Electric Car Range in Cold Weather

| 4/10/2012 4:14:45 PM

Tags: electric cars, battery range, Jim Motavalli,

Electric Car Range In Cold WeatherWhere I live, we have bitterly cold winters. I’ve been told that electric cars don’t handle cold weather well. Is that true? Do some models do better than others?  

Electric car battery range is better in warmer climes, because in cold weather, chemical reactions happen more slowly. A drop of just 10 degrees Fahrenheit can sap 20 to 50 percent of a battery’s charge, depending on the system. According to Sherif Markaby, who directs Ford’s electrification program, batteries “are similar to people, as they both achieve maximum performance working under moderate, unchanged temperatures.” A warm battery can better accept charging from the regenerative braking system. Ford (for the Focus Electric) and GM (for the Volt) address this problem with a liquid temperature management system, which warms the battery pack as the car is charging. 

I drove the Volt during a chilly week in the cold winter of 2011, and traveled 28 miles before the gas engine kicked on to recharge the batteries. The Volt’s standard range is estimated to be 35 miles before it switches to gas power. 
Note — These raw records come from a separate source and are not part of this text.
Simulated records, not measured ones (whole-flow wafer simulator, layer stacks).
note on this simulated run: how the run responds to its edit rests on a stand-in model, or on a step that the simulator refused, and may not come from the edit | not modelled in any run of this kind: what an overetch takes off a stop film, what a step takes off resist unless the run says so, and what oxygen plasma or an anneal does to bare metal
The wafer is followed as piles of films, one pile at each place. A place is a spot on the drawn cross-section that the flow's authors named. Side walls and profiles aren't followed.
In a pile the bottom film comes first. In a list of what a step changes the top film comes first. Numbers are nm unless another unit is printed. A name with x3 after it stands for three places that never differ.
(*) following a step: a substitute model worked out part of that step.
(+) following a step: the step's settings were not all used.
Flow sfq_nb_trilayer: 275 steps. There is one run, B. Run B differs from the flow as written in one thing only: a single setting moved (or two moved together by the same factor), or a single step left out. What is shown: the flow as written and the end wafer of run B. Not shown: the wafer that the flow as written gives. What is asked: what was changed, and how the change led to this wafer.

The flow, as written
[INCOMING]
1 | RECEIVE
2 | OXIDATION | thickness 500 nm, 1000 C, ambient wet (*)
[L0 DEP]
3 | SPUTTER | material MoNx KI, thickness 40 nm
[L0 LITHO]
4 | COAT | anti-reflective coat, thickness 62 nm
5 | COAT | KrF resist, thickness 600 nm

Tony Williams, a San Diego-based Nissan Leaf owner, has created a range chart (see it at My Nissan Leaf) that is proving quite useful to other drivers of the all-electric car. According to Williams, at 70 degrees Fahrenheit, a Nissan Leaf with a full charge traveling at 55 mph will have 89 miles of range. But — and this is just one person’s experience — Williams’ calculations show that the car will lose 1 percent of range for every 2 degrees the temperature drops. For many drivers, that would translate into only 65 miles of real range available during a cold winter. 

Electric car battery range and performance isn’t the only issue in cold weather: Electric cars don’t have alternators to generate electricity. That means that the heater is a direct drain on the batteries — almost as dramatic as the drive motor itself. According to Williams, the Leaf’s heater can draw 1.5 to 3 kilowatt-hours (kwh) of electricity in an hour of use, and that’s a big dent when the battery stores only 24 kwh. 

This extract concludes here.